Identifiers: letter, Linda G.

Wednesday, October 26, 2011

Houllebecq and Salama

Our garden is big enough to keep me busy enough. I have been clearing Hungarian liliacs that were growing wildly and shadowed our neighbour's garden. Together with Airi, I took the branches to the dump in the trailer. When I was sawing, I was thinking about Michel Houllebecq's novel entitled “The Map and the Territory”. It is an artist novel about Paris, about things and places that are familiar to me. While reading it I dug up Hannu Salama's “Sydän paikallaan”. It is an author novel about Helsinki. Those two novels are like French bread vs. rye bread. It's not hard to guess which one I like more.

Identifiers: Houllebecq and Salama

Monday, October 24, 2011

Talks with Anna-Leena

I have wondered afterwards by myself if I exerted too much of an impact on Anna-Leena's ideas of the cruelty of making literary and art. In his book “Heikosti positiivinen” [Mildly Positive] she published one of our discussion which I had recorded. I followed Anna-Leena's development as an author and actor at a close distance. We still talk to each other. It was not many weeks ago that she last visited us with her son Lauri.

Identifiers: Anna-Leena Härkönen

Sunday, October 23, 2011

A Fellow Sufferer

I have received lots of letters and they have all been friendly. I recorded some in my diaries. Here an emigrant born in Vyborg feels he had lived a childhood similar to mine in the same streets and alleys as I. He found my pictorial story on the Internet in 2001.

Identifiers: letter, Vyborg people

Saturday, October 22, 2011

When We Gave Up the Finnish Markka

I copied these pictures of Finnish coins and notes in my diary at 9.15 pm on December 31, 2001, just a few hours before they became history and made room for the euro.

Identifiers: markka

Thursday, October 20, 2011

A Diary Page Ten Years Ago

People don't like losing the markka. No-one knows what will follow. Hopefully nothing – worse. The things are bad enough already. People also would not like to join the NATO military union. We just seem to slipping there somehow. And we would not like a federation, but some strange force is attracting us in that direction. The people is taken here and there no matter how hard it is struggling against. Power resides with the people, that's what the constitution says...


A Letter from Mika Waltari

I wrote a letter to Mika Waltari in September 1967 to ask him for a statement and opinion on Wäinö Aaltonen's production. I was making preparations for a TV film on the theme. I knew that Waltari was an art lover. After “carefully” considering my proposal, as he says in his letter, he finally decided to turn down my request. I had come to know Wäinö Aaltonen in 1958. I did not manage to finish the film when he was still alive. The film has since disappeared from the YLE archives.

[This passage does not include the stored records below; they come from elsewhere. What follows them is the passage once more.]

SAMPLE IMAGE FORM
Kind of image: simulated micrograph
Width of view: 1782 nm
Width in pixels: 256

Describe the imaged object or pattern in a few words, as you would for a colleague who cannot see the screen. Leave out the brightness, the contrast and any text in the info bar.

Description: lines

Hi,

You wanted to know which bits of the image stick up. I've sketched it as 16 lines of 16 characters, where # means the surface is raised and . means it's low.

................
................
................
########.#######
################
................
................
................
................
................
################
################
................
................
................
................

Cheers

Thursday, October 13, 2011

Ilmari Kianto's Open Letters

In his old days, at the age of 85, Ilmari Kianto wrote open letters for the Kaleva newspaper. They were very popular indeed. Here is a fragment of a train trip from Helsinki to Oulu via Tampere, where Veikko Sinisalo joined in. He had compiled a poetic evening on Kianto's production. As chairman of the Merikoskikerho, I was receiving them both. In the town hall banquet room, Sinisalo gave his recitation, and we had dinner afterwards at Tervahovi. All in all, the evening turned out to be “unforgettable”.

Identifiers: Ilmari Kianto

Wednesday, October 12, 2011

The Laanaoja Bridge

I had seen a brilliant colour picture of van Gogh's painting “Bridge at Arles” in the Oulu City Library. Bridge at Arles. I decided that I should paint a similar picture of the Laanaoja bridge. I was sixteen. I wanted to become an artist. I studied art in the city reference library. For years, I walked in the Kastelli fields with my painting tools.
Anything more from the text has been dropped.